A few months ago, I had a trawl through the campaign websites for Hilary Clinton, Bernie Sanders, Donald Trump and Ted Cruz to see what lessons corporate web managers could learn from them. As a referendum on whether Britain should leave the European Union fast approaches, I decided to do the same for the ‘Vote Leave’ and ‘Britain Stronger in Europe’ campaigns.
First up, the campaign for leaving the EU:
The official site is easy to find – it was the top hit in a depersonalized UK Google search for ‘Vote Leave’.
The first thing visitors see on arrival is an embedded YouTube video that automatically starts playing. Potentially fine – but the site’s designers assume that visitors have their audio switched on. If they haven’t (because they’re sitting in an office, for example), the video doesn’t make any sense.
Below the video is a more successful feature: a twelve-digit figure showing ‘UK contributions to the EU’, which shoots up at an appropriately alarming rate as the visitor stares at it.
Further down the long-scrolling home page, things fizzle out.
A horizontal panel of graphical links to articles and videos is difficult to scan due to unwise use of white font on light images.
Text-only ‘facts about the EU’ are too wordy to digest quickly.
A heading ‘Tell us why you are Vote Leave’ is grammatically inelegant.
Yet deeper in the site, there are some nice touches.
A ‘Briefing Room’ section makes clever use of icons to label links to specific topics, such as ‘Security’ and ‘Immigration’.
A ‘Get Involved’ area houses a pleasingly straightforward application form for those who want to help with fundraising and campaigning.
And the entire (fully responsive) site is looks good and works well on a mobile phone. Indeed, it displays better on a small screen than a big one.
On now to the less snappily-titled ‘Britain Stronger in Europe’ campaign:
This name is a drawback on search engines. Our Google searches for ‘Vote Remain’ failed to bring up the campaign site on the first results page; users must type in the full campaign title to find it.
There are plenty lessons for corporate web managers on the home page – but mainly on things to avoid.

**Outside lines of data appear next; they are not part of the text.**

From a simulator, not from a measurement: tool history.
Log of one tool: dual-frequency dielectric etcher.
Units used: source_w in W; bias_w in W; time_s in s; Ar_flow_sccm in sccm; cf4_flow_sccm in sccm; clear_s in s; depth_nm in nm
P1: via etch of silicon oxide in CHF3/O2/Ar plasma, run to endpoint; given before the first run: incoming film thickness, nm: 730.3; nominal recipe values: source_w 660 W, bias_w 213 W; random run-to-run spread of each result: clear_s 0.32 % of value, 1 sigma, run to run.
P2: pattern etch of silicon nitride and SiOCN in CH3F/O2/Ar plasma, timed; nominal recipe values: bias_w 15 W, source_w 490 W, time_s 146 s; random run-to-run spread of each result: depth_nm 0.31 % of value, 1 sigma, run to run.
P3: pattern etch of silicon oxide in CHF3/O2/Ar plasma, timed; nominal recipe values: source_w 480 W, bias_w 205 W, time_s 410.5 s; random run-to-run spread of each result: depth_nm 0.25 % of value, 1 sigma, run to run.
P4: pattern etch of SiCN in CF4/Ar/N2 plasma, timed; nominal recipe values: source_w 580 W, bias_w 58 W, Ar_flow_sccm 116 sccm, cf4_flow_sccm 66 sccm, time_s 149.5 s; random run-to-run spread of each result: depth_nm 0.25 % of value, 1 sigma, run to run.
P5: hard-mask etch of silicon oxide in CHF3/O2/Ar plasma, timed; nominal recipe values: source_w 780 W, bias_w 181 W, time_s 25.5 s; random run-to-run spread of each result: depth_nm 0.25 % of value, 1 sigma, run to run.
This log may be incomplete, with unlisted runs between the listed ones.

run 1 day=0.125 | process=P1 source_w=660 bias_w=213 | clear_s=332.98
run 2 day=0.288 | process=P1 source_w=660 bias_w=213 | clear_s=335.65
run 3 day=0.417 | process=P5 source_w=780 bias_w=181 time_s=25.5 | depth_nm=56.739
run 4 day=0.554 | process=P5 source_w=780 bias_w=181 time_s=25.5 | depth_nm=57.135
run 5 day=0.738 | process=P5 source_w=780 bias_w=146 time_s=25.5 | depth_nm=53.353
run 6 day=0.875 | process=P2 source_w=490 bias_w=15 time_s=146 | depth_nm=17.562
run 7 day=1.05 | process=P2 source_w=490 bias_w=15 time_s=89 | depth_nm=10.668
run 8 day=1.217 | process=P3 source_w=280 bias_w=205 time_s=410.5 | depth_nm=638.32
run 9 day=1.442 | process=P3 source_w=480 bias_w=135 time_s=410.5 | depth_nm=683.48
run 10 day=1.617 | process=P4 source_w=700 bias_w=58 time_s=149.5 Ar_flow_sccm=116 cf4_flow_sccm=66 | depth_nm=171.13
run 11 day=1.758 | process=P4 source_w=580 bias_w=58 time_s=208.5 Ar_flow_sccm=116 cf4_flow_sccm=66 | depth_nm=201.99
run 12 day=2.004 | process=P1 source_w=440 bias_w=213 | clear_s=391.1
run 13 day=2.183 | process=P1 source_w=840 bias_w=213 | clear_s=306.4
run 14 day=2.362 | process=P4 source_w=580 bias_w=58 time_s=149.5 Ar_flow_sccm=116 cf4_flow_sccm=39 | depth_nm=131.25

The main headline is in a white font, overlaid across rotating images that often make it hard to read. (Like Vote Leave, this campaign seems to be struggling with making a red, white and blue colour scheme work well on a screen.)
A mobile-style hamburger icon hides the primary navigation menu, even on a desktop screen.
Multitudes of block-capital headlines clutter the page, compete for the visitor’s attention and drown each other out.
A still image in an embedded video panel is blurred.
Britain may well be stronger in Europe, but it’s the Brexit campaign that is strongest online.